Directed By: Lynne Ramsay
Starring: Joaquin Phoenix
Reviewed By: Hannah Woodhead
Filmmakers like Lynne Ramsay are a rare breed. Although only on her fourth feature, her filmography is a testament to talent and triumph – indeed, she has a gift for the emotionally devastating, each of her films akin to being punched in the ribs hard enough to leave a shocking purple bruise. You Were Never Really Here is her follow-up to 2011’s incredible We Need To Talk About Kevin, and the six years between the two film have been long. Fortunately for audiences, Ramsay’s latest film is worth the wait.

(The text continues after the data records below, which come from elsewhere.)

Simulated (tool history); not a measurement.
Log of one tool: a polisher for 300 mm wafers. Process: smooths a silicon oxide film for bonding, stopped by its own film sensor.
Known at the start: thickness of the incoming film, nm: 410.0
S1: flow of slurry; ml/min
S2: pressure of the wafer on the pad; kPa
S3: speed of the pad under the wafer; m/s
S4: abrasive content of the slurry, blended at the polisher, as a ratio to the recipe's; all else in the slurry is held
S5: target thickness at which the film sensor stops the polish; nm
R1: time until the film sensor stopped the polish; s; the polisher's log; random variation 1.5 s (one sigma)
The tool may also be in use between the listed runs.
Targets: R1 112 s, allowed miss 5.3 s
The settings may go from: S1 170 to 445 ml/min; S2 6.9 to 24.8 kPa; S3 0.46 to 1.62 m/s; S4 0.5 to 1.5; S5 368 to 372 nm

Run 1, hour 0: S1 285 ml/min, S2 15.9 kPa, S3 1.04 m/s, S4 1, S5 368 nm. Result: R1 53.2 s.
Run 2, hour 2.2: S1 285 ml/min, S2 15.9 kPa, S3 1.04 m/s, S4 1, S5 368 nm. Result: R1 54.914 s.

Adapted from Jonathon Ames’ novel of the same name, You Were Never Really Here tells the story of Joe, a reclusive ex-soldier turned hitman who becomes fixated with a case involving the kidnapping of a teenage girl. That’s all you need to, and should, know before seeing the film, which uncoils like a venomous snake, beautiful and terrifying all at once. Simultaneously slow and fast with an impressively short 85 minute runtime, it’s an incredible feat of filmmaking, proving that an incredible amount can be said in next to no time at all.
Of course, it’s impossible to not reflect on the film’s incredible central performance, given by three-time Oscar nominee Joaquin Phoenix. He plays Joe with his usual brand of fierce but quiet intensity, but brings a sense of child-like naiveté along with it, as well as hinting at unresolved trauma from both childhood abuse and war PTSD. A less talented actor might have struggled to find the heart within such a complex character, but in Phoenix’s hands, Joe is infinitely fascinating. He is the film’s beating, bloody heart, and it’s no surprise that he took the top honour at Cannes earlier this year. A masterclass in subtlety and tangible emotion, he simultaneously draws you in and pushes you away in revulsion.
Paired with Ramsay’s intense visual style is an electric score from Jonny Greenwood, claustrophobic and jarring, as fragmented as the dizzying cinematography that gives You Were Never Really Here its intense, brutal style. Although classified as an action thriller, it’s just as much a character study, hinting at Luc Besson’s Leon the Professional or Bogdanovich’s Paper Moon, but strong enough to stand on its own. This is a film that you cannot forget in a hurry, bleak and devastating, but with the smallest slither of hope amidst the incredible carnage.